Do you want to learn more about the impact of your articles?  

Do you find it difficult to keep up with the literature and would like a way to identify articles creating the most "buzz?"

Scopus has always included the citation count for the articles it indexes.  With the addition of new metrics, including "altmetrics," Scopus offers investigators another option to measure the attention an article is getting.

“We believe no single metric tells the whole story — you need a basket of metrics to make informed decisions,” says Michael Habib, Scopus Senior Product Manager, Elsevier.  “By combining citation and alternative metrics, this new Article Metrics module will provide a comprehensive view of both the impact of and community engagement with an article.” 

Read more about the metrics included in the Scopus Blog or scroll down the page to learn how to use the new Article Metrics tool.

The Article Metrics Sidebar Summary


(Click on the image to open it in a new window.)

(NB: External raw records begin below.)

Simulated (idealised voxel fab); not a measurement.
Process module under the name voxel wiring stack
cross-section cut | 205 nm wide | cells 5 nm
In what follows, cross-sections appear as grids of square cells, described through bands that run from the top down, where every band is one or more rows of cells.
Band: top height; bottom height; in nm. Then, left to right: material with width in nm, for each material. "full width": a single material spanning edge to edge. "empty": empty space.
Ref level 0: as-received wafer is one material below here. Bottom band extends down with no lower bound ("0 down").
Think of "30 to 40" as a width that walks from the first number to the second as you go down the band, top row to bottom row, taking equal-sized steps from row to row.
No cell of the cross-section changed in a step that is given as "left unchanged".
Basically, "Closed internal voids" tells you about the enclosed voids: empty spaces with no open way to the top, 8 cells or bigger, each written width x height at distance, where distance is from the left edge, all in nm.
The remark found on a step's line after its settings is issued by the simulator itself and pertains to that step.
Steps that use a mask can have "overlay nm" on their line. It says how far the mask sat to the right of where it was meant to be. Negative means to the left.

To see metrics for an article, click on the title in the results list.  This opens the document details page.  You will see a summary of the available metrics in the sidebar.  These include:   

  • Citation count and percentile benchmark
  • Field-Weighted Citation Impact (FWCI)
  • Mendeley readership count and benchmark
  • Count of 1 type of scholarly commentary (e.g., blog posts, Wikipedia)
  • Count and benchmark of 1 type of social activity (e.g., Twitter, Facebook)
  • Total count of additional metrics and link to see breakdown by source 

Scopus is introducing new percentile benchmarks to show how article citations or activity compare with the averages for similar articles, taking into account:

  • Date of publication
  • Document type
  • Disciplines associated with its source

The Full Article Metrics Module

Click on "View All Metrics" in the bottom of the sidebar metrics summary to open the full article metrics module.  (Click on the image to open it in a new window.)

Note: Click on a tab for even more detailed information.  This varies by metric, but often includes links to news articles, blogs and tweets.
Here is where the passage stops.